I got a wootz bar from Finland too but don't know who makes them over there. Some guys in Russia make Wootz too.
The only wootz knife I have now is a hunter by Fabian Damanet.
Al Pendray (USA)
Achim Wirtz (Germany)
Fabian Damanet (Belgium)
All these makers make their own crucibles and forge them into Wootz.
I got a wootz bar from Finland too but don't know who makes them over there. Some guys in Russia make Wootz too.
The only wootz knife I have now is a hunter by Fabian Damanet.
OK! You've convinced me to stick with what I am good at. I sure don't want to drop a couple hundred and screw up. That would not be one of my best days. I would still like to forge one but maybe I should find someone that has some scrap that I can play with first. I do like the look but I have also read that it performs well. I make a lot of combat knives and thought this would be a good steel to use.

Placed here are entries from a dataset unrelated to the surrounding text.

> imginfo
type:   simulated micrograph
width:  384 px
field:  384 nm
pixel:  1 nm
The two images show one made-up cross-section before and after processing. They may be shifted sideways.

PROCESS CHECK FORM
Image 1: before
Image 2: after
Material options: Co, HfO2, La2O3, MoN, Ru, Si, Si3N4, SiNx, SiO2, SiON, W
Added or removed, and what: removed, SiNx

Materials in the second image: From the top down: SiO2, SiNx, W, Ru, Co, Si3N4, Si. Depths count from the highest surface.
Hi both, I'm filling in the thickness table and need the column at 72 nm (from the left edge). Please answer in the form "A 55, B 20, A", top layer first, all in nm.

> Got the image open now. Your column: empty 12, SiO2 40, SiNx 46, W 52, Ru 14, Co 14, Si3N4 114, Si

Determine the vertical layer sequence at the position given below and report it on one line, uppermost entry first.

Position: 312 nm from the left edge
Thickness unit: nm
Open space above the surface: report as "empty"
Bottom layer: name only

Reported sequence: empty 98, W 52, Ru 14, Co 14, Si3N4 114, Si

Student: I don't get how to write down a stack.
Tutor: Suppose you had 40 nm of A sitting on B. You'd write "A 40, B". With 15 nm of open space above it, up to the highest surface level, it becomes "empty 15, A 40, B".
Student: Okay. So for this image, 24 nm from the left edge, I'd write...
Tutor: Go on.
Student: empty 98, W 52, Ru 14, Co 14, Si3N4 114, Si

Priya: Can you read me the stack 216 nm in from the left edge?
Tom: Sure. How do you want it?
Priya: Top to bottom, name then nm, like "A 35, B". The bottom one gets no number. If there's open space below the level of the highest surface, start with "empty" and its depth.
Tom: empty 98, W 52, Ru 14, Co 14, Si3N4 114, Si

New question; does anyone have some scraps I can buy? And since temp. is so important does anyone know what temp to take it to forge?
New question; does anyone have some scraps I can buy? And since temp. is so important does anyone know what temp to take it to forge?
I have corresponded at length with a Ukrainian wootz maker who uses a different method than most American wootz makers.
American makers mostly use the Pendray/Verhooven method where the ingot is made and then repeatedly worked hot-short. Their contention is that the damascene pattern is lost if the steel is overheated at any point.
The Ukrainian/Russian method is to take the dendritic ingot and perform a high temperature anneal, 1850+^F.
After the high temp anneal, the pattern is not visible until it has cycled to critical temperature many times - about 50 times.
This method is reported to have a very high success ratio compared to the Pendray method, which is reported to have a significant rate of failure in producing the pattern on the finished product.